Yesterday, H.R. 822, the “National Right-to-Carry Reciprocity Act of 2011,” introduced by Representative Cliff Stearns (R-FL), passed a House Judiciary Committee vote, and thus now goes to the House floor. The bill’s prospects there look bright, given the fact that even if 27 of its 245 co-sponsors failed to vote for it, that would still leave it with bipartisan majority support.
This, as one might imagine, has put the anti-self-defense lobby in a state of hysterical outrage. The Brady Campaign, for example, has renamed it the “Packing Heat on Your Street Act” (named, perhaps, by the same not very gifted intern who renamed full capacity magazines “assault clips,” or the even more ludicrous “Big Bullet-Blasting Boxes”), and has been shrieking (and lying) about it for weeks.

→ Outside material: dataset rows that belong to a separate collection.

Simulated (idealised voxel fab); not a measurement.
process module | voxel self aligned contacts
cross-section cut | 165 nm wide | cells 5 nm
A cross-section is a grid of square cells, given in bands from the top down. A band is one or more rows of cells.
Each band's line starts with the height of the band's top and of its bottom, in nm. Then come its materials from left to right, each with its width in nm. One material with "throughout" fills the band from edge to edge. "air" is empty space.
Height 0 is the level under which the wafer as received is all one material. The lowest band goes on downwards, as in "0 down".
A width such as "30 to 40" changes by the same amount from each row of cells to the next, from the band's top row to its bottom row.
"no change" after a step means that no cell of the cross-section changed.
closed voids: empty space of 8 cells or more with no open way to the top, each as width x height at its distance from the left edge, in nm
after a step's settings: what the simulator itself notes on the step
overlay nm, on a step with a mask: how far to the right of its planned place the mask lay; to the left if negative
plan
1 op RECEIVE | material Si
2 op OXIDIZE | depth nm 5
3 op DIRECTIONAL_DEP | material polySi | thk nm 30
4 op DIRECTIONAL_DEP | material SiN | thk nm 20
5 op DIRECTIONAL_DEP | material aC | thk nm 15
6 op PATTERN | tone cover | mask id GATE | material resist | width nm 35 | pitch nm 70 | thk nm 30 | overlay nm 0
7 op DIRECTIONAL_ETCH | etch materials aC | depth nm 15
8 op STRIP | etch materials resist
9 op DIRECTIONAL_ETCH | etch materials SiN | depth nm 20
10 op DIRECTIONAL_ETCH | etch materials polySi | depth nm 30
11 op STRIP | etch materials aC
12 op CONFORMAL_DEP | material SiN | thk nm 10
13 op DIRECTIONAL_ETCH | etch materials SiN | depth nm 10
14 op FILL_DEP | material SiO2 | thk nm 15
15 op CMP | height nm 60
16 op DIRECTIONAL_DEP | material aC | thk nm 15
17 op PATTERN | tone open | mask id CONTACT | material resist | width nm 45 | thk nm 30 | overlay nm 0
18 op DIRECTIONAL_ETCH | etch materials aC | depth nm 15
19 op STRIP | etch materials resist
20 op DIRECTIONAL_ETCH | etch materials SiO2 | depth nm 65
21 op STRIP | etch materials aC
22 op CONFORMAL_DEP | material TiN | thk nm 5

In Brady Campaign Acting President Dennis “What People?” Henigan’s latest Huffington Post column, he brings up the “states’ rights” (since states have powers, rather than rights, a more accurate term would be “state sovereignty“) argument:
In fact, the version adopted by the House Judiciary majority last week would allow non-resident concealed carriers to pack heat in states where they were previously ineligible even to possess a gun. So much for states’ rights. Under H.R. 822, the Congress would prevent states from enforcing the restrictions they have deemed necessary for public safety against out-of-state gun carriers.
Likewise, the Coalition to Stop Gun Violence (CSGV), generally loudly supportive of an all-powerful federal government, now seems happy to beat the “states’ rights” drum:
NRA getting defensive about its dangerous bill that would eliminate states’ rights to regulate guns in public.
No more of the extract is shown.